THE NEW MEAN GIRLS

vor 4 years

Let’s get real.

We have reached the six month point of living in the midst of a global crisis.

The skies over America are a Blade Runner haze of orange. There, elections are around the corner. Whatever comes of that, a near-majority will be in mourning. In Europe, have your pick of existential issue: plagues, injustice, hate crimes. Now that the heatwaves have past us, winter is next in line to taunt us- what exactly does that mean for the livelihood we in Berlin have managed to take advantage of and for granted, with our al fresco dining, park gatherings, day trips into nature?

To be honest, things feel very uneasy. I am exhausted. Recently, my jaw has been clenching in my sleep. I am experiencing a new strain of nausea. I am equally scared and fascinated.

The fashion lines that were actually able to produce garments in the past few months have all been presented fairly cheerfully. Private shows set in idyllic fields and forests with raw materials and cheeky prints. How nice. Mainstream magazine covers attempt to stir our hearts with capitalised messages of HOPE; editorial spreads sweeten our gaze with motivational photos. It all feels too glossy, too empty, too fake. I suppose we listen to what we need to hear. 

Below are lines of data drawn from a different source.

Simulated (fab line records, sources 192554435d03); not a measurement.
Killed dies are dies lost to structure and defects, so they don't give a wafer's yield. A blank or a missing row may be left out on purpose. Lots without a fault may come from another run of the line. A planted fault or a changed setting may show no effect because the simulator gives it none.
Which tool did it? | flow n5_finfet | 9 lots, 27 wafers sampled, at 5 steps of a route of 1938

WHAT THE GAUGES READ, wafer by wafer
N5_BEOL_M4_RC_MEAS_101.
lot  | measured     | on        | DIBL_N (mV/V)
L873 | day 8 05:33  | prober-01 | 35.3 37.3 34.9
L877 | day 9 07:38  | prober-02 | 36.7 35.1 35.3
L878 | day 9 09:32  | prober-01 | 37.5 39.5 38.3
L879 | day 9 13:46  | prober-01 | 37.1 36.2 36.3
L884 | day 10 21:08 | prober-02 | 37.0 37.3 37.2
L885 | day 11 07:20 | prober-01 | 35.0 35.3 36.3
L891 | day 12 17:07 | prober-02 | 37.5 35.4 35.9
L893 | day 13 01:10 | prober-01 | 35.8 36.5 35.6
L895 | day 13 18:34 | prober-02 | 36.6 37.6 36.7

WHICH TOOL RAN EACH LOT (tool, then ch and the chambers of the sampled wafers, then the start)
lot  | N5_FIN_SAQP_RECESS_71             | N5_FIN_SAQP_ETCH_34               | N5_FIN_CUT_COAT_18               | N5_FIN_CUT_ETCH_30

But for me, I find that this time we are living in has never been more aligned with my personal approach to life, which is aesthetically darker, politically nihilistic, and emotionally heavier when that’s what it calls for. I don’t find solace in wearing a pink linen dress. I don’t feel better reminiscing on my childhood or dressing like my grandmother. I am unapologetic about my own manspread. I cling to my minimal threshold for camp. I am inspired by no-nonsense. I strive to be more no-nonsense. So while others during this year’s Fall/Winter Fashion Week may have had their optimism inflated, my personal dedication to the laws of grim reality went unsatisfied and I felt like we were missing an incredible opportunity to collectively relish and roll around in the great darkness together.

And then, quietly, came Khaite’s lookbook for her 2021 Spring/Summer collection. Designer Catherine Holstein aligned with the director Hanna Tveite to birth a New York City-Gritty reveal of her garments, shot by Nick Knight:

These girls look mad. They look a little mean. This is exactly how I am feeling. I feel represented. I feel worn down, but I am not jaded. I still believe in comfort and in beauty and in romance. Those are the things that keep me going. And those are precisely the elements on display in this collection. Khaite presents us with a multitude of uniforms for walking with a strong gait; for being purposely present, wherever it is we are going. From leather jackets to evening gowns, she is dressing a pissed off, disappointed generation. But we are not all leather and latex. We are also silk. Sometimes there’s a frill. Our attitudes toughen up a sweetheart neckline. Pleats in motion hit a different chord than a pleat in repose. I look forward to crying, fighting, marching, loving, and living in Khaite. Life sucks. But it’s worth doing beautifully at least once.